– Opening remarks at the 9th IMF Statistical Forum
By Bo Li
It is my pleasure to open the Ninth IMF Statistical Forum. As Louis Marc mentioned, the theme of this year’s Forum is the measurement of climate change, with a special focus on its economic and financial dimensions. Climate change is one of the biggest threats faced by the global community, and hence a critical topic that requires in-depth forward-looking analysis and the best possible data. We already see the effects everywhere. From the increases in wildfires and droughts in some parts of the world, to the melting ice caps and flooding in other parts.

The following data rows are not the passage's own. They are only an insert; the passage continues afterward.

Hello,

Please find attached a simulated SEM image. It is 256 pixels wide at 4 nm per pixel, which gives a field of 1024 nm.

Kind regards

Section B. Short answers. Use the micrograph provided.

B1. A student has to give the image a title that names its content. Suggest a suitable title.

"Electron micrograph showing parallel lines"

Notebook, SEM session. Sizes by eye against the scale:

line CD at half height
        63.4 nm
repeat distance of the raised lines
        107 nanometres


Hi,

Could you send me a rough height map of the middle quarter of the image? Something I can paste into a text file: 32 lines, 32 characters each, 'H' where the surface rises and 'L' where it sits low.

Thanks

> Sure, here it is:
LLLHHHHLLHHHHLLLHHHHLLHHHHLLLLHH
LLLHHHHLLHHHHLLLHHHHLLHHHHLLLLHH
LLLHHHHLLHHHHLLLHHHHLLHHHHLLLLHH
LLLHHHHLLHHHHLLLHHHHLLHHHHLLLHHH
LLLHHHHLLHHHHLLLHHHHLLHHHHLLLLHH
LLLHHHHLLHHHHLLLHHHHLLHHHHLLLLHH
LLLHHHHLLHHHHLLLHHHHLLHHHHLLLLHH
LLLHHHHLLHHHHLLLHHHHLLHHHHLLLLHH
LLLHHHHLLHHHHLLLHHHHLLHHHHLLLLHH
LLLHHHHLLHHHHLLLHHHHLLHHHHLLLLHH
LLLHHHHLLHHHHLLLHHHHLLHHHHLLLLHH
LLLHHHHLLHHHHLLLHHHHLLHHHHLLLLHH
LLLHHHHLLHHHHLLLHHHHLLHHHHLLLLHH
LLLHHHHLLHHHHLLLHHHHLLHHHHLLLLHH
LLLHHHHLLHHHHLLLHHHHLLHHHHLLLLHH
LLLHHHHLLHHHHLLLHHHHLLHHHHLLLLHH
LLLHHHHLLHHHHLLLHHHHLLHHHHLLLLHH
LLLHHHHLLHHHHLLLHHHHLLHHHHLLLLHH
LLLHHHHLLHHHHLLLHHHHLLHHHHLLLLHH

At the IMF, we are committed to supporting our members in the fight against climate change. We are putting climate at the heart of our economic and financial surveillance. We are scaling up our capacity development. We are active in the global policy debate. And we are trying to mobilize resources for developing economies, including through the Poverty Reduction and Growth Trust (PRGT) and possibly also a new Resilience and Sustainability Trust (RST) to channel part of the recent $650 billion SDR allocation to our members that need it the most.
But effective climate policy action must be grounded in accurate and reliable indicators – and right now these face serious limitations. For example, many countries are not measuring and reporting emissions data on a timely basis. “If you don’t measure it, you can’t manage it,” as they say. This applies to emissions as well as many economic and financial aspects of climate change.
Both policymakers and investors face a lack of reliable and comparable indicators – especially on the transition to more sustainable business models. While a growing number of firms set emission reduction targets for themselves, the vast majority still do not provide this information. Data gaps are particularly large for small and medium enterprises and for firms in emerging markets.
To make progress, harmonization will be essential. A part of the problem is the multitude of existing frameworks currently used by firms and financial institutions. There are more than 200 frameworks, standards, and other forms of guidance on sustainability reporting and climate-related disclosures across 40 countries. This undermines consistency and comparability.
Therefore, I see an urgent need to strengthen the climate information architecture. There are three building blocks needed to support this: (i) high-quality, comparable, and timely indicators; (ii) a harmonized and consistent set of climate disclosure standards; and (iii) a broadly agreed upon global taxonomy. This taxonomy must be flexible enough to recognize the complex efforts taken by companies to transition to a climate-sustainable business model. The statistical community also has the responsibility of integrating climate change data into international statistical standards and making the resulting data available to the public.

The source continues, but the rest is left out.